M.C. Beaton was born in Glasgow, Scotland. She started her first job as a bookseller in charge of the fiction department at John Smith & Sons Ltd. While bookselling, by chance, she received an offer from the Scottish Daily Mail to review variety shows and quickly rose to become their theatre critic.

She left Smith’s to join Scottish Field magazine as a secretary in the advertising department, without any shorthand or typing experience, but quickly got the job of fashion editor instead. She then moved to the Scottish Daily Express where she reported mostly on crime. This was followed by a move to Fleet Street to the Daily Express where she became chief woman reporter.

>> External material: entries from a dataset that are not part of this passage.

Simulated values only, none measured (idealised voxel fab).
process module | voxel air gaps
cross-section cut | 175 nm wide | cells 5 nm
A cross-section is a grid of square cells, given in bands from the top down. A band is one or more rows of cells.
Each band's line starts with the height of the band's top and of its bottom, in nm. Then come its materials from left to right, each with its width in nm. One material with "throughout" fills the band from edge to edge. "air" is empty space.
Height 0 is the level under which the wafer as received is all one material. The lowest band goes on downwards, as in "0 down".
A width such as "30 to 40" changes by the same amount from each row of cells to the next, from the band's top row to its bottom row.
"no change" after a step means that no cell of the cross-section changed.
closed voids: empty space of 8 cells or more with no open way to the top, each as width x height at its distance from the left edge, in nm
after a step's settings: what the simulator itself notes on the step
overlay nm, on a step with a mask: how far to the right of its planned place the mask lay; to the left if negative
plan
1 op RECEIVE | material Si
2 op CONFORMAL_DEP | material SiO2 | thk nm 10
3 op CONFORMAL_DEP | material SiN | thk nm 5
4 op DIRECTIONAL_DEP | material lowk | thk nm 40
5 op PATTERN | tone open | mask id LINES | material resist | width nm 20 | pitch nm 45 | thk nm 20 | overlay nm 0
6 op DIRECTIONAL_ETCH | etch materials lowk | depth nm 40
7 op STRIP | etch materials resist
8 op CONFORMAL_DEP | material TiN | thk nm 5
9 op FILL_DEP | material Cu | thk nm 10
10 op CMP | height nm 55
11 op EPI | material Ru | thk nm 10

After marrying Harry Scott Gibbons and having a son, Charles, Marion moved to the United States where Harry had been offered the position of editor of the Oyster Bay Guardian. They subsequently moved to Virginia and Marion worked as a waitress in a greasy spoon in Alexandria while Harry washed the dishes. Both then got jobs at Rupert Murdoch’s new tabloid, The Star, and moved to New York.

Anxious to spend more time at home with her small son, Marion, supported by her husband, started to write Regency romances. After she had written close to 100, and had gotten fed up with the 1811 to 1820 period, she began to write detective stories under the pseudonym of M. C. Beaton. On a trip from the States to Sutherland on holiday, a course at a fishing school inspired the first Hamish Macbeth story.

Marion and Harry returned to Britain and bought a croft house in Sutherland where Harry reared a flock of black sheep. When her son graduated, and both of his parents tired of the long commute to the north of Scotland, they moved to the Cotswolds, where Agatha Raisin was created.